In December I am accompanying singer Pinky Winters to Japan for a series of performances in Tokyo. I was going to phone her a little while ago and make arrangements to take her to the Los Angeles Japanese Consulate for a work visa, but first I thought I would ring up the Consulate and find out particulars. Getting Pinky there and back home would take the better part of the day.
In the process of talking to the very nice gentleman (with a slight Japanese accent) at the Consulate, for no particular reason he asked, "What does the person do?" I said, "She is a singer." To which he replied, "Oh, we make exceptions in the case of entertainers. She does not have to come with you."
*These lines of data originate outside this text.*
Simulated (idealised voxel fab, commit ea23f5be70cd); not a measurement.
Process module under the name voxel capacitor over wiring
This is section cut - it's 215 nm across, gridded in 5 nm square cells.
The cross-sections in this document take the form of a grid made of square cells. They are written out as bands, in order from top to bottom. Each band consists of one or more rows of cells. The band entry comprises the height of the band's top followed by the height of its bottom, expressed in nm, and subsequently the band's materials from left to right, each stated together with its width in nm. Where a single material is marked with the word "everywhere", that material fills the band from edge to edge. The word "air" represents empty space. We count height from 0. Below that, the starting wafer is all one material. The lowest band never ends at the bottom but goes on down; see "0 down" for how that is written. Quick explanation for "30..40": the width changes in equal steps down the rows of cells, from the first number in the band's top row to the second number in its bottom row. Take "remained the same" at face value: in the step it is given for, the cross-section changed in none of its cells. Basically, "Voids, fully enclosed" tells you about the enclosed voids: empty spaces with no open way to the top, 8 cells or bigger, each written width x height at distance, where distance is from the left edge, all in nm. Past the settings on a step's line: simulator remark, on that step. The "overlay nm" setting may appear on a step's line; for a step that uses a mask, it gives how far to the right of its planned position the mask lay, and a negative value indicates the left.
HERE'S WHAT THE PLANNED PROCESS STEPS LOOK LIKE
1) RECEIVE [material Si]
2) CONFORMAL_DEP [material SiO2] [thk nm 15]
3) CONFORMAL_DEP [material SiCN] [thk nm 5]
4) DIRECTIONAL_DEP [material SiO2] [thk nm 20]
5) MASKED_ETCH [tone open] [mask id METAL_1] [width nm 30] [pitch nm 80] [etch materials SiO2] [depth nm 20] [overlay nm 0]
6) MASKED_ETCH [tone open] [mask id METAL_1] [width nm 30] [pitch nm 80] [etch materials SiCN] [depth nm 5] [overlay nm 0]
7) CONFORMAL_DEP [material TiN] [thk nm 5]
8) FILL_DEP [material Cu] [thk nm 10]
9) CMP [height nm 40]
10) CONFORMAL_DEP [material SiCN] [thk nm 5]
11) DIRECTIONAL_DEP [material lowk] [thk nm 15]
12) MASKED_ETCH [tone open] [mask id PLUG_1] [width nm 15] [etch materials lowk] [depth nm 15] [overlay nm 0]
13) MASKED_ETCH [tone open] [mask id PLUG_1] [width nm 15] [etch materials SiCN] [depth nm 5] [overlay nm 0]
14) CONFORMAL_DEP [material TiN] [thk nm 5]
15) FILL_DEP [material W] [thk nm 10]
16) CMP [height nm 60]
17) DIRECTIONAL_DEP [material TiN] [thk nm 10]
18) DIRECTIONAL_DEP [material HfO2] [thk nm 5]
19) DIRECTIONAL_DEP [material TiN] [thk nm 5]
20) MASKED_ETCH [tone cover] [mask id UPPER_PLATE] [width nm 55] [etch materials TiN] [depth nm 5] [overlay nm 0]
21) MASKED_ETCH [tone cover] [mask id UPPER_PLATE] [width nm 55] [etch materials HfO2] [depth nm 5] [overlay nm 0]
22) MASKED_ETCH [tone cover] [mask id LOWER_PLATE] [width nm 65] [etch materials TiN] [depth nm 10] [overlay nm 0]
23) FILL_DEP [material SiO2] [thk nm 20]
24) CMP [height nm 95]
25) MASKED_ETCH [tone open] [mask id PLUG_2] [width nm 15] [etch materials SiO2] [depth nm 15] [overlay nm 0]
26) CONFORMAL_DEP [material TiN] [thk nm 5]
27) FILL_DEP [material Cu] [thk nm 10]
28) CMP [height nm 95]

To say that I was astounded at the thoughtfulness of both his asking his question in the first place, and then their exception to entertainers simply amazes me. There are probably ten people in the United States who would be thoughtful enough to ask me the question, "What does the person do?" I don't think it is an accident that one of them turned out to be Japanese. I don't mind so much for myself, but Pinky really does have better and more important things to do, i.e. sorting music, rehearsing, etc. And the kind of red tape involved in getting a work visa for a foreign country is just the sort of thing that can make performers want to give up show biz forever.
Anyway, very simple. It only takes three or four days to receive work visa. This will all be done by the end of next week. Hooray!
I just might be living in the wrong country.